EventHub streaming in PySpark with sparse events - Future timeout [300]

This is different than the issue for really big joins. That is because of a BroadcastHashJoin timeout, which you can find a solution for here. My issue was that the stream timed out when my event hub didn't receive an event for over 5 minutes.

TLDR;

Your event hubs conf dictionary should look like the following. eventhubs.operationTimeout and eventhubs.receiverTimeout are the important parts.

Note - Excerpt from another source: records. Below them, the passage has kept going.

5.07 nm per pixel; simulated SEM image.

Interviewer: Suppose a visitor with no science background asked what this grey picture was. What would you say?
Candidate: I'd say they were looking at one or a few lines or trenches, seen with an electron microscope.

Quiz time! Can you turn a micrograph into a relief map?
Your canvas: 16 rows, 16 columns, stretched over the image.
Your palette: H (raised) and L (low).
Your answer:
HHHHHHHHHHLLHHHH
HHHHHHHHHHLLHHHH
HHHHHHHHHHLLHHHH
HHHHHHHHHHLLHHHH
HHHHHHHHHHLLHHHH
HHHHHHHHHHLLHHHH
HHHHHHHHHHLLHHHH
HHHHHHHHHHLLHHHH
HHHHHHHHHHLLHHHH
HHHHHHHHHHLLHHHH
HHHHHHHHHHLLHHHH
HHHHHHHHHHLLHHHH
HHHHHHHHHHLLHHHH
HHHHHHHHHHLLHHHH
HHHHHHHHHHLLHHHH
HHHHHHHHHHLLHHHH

operation_timeout = datetime.time(<hours>, <minutes>, <seconds>).strftime("PT%HH%MM%SS")

conf = {  
  'eventhubs.connectionString' : connection_string,
  'eventhubs.consumerGroup': 'consumergroup',
  'eventhubs.operationTimeout': operation_timeout,
  'eventhubs.receiverTimeout': operation_timeout,
}

operation_timeout is an ISO-8601 duration string that gets passed to java.time.Duration. So you could just write it out manually, too.

Otherwise, the journey:

I have an event hub stream that is getting an event only once every 15 minutes and was getting this error after running the job:

Caused by: org.apache.spark.SparkException: Job aborted due to stage failure: Task 5 in stage 27.0 failed 4 times, most recent failure: Lost task 5.3 in stage 27.0 (TID 429, 10.139.64.9, executor 0): java.util.concurrent.TimeoutException: Futures timed out after [300 seconds]  
    at scala.concurrent.impl.Promise$DefaultPromise.ready(Promise.scala:219)
    at scala.concurrent.impl.Promise$DefaultPromise.result(Promise.scala:223)
    at scala.concurrent.Await$$anonfun$result$1.apply(package.scala:190)
    at scala.concurrent.BlockContext$DefaultBlockContext$.blockOn(BlockContext.scala:53)
    at scala.concurrent.Await$.result(package.scala:190)
    at org.apache.spark.eventhubs.client.CachedEventHubsReceiver.checkCursor(CachedEventHubsReceiver.scala:96)
    at org.apache.spark.eventhubs.client.CachedEventHubsReceiver.org$apache$spark$eventhubs$client$CachedEventHubsReceiver$$receive(CachedEventHubsReceiver.scala:130)
    at org.apache.spark.eventhubs.client.CachedEventHubsReceiver$.receive(CachedEventHubsReceiver.scala:179)
    at org.apache.spark.eventhubs.rdd.EventHubsRDD.compute(EventHubsRDD.scala:122)
    at org.apache.spark.rdd.RDD.computeOrReadCheckpoint(RDD.scala:336)

Looks like other people were seeing the same thing, so the folks at Microsoft fixed their library here. Looks like there was a 300 seconds timeout value hardcoded, which they turned into something you could set manually.

How to set that manually? You'll never guess, but the answer was in the docs. You have to add a value to the event hub config (you know, the place with your connection string). That value is eventhubs.operationTimeout. I had initially tried to pass something like '1200s' and '1200 seconds', but those failed with a java.time.format.DateTimeParseException: Text cannot be parsed to a Duration. And for some reason the results got cached, so I had to restart the cluster before getting the actual answer to work. To end the suspense, the solution was to set the value to an ISO-8601 duration string, which you can do like datetime.time(<hours>, <minutes, <seconds>).strftime("PT%HH%MM%SS").